America East Newspaper Show: The ’Big Database Strategy’

The America East show  the largest regional event in the U.S. newspaper industry  took place last week in Hershey, Pennsylvania, with 1,200-plus attendees. I'd sum it up by saying that the attendees’ mostly small and medium-sized markets remain relatively insulated from Internet competition, especially compared with larger markets. But Craigslist is already hitting markets as small as Wilkes Barre, Pennsylvania, (pop. 41,000), and there is general acceptance that Yahoo! and Google will have their impact too.

Ottaway Newspapers' Kurt Lozier says his chain of mostly northeast and Oregon newspapers, owned by Dow Jones, is fighting back against Craigslist and others with a “Big Database Strategy” that offers free listings to businesses in hopes of winning upsells. The listings are free, “but we're selling the white space around them,” he says. Looking beyond directories, Lozier says that “employment and rentals are not far behind.”

Bob Kellegher from Calkins Media, the chain of suburban Philadelphia newspapers responsible for Phillyburbs.com, is pursuing a similar strategy. He says Calkins had suffered “a big drop-off in volume” with the arrival of various Web competition, etc., but a recently executed free strategy has won the chain a growth rate of impressions of more than 40 percent. “You have to have an audience to have an upsell,” he notes with satisfaction.

Kellegher also talked about Phillyburbs’ “JobSearch TV,” powered by Digital Media Communications, which produces video-like ads using stock footage. At a production cost of $75 per customer, he says it is just 1/10 the cost of a custom video effort, with results that aren't substantively different. Moreover, the company's turnaround is just 48 hours.

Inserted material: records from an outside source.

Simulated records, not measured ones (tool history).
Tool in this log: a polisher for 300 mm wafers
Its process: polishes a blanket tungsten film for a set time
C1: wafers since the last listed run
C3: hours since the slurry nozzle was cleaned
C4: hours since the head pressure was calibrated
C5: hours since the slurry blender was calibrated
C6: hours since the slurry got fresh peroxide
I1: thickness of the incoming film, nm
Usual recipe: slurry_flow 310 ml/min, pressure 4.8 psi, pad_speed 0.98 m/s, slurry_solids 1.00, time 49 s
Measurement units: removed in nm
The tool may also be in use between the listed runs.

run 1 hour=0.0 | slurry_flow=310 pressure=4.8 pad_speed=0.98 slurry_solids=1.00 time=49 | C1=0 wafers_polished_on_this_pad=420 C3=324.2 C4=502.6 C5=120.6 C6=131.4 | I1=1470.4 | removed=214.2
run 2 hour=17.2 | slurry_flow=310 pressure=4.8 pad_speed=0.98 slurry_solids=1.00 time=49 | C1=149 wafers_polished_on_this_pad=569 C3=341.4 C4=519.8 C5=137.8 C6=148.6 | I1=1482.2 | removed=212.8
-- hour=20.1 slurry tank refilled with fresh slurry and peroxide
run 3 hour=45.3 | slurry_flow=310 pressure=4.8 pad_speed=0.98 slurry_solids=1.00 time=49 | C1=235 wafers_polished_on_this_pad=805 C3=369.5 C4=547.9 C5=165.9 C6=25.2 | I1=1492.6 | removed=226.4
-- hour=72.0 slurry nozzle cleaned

At the show, I had the privilege of giving the opening keynote (PowerPoint, PDF and flash versions available here, scroll down). None of it will be especially eyeopening to regular readers, but I focused on all the real ways newspaper can adapt to a situation where Yahoo! and Google are “the environment” (SEO/SEM, vertical extensions, classified partnerships, small business focus, and using the sales forces to sell across the board). Beth Lawton from the NAA wrote up my talk.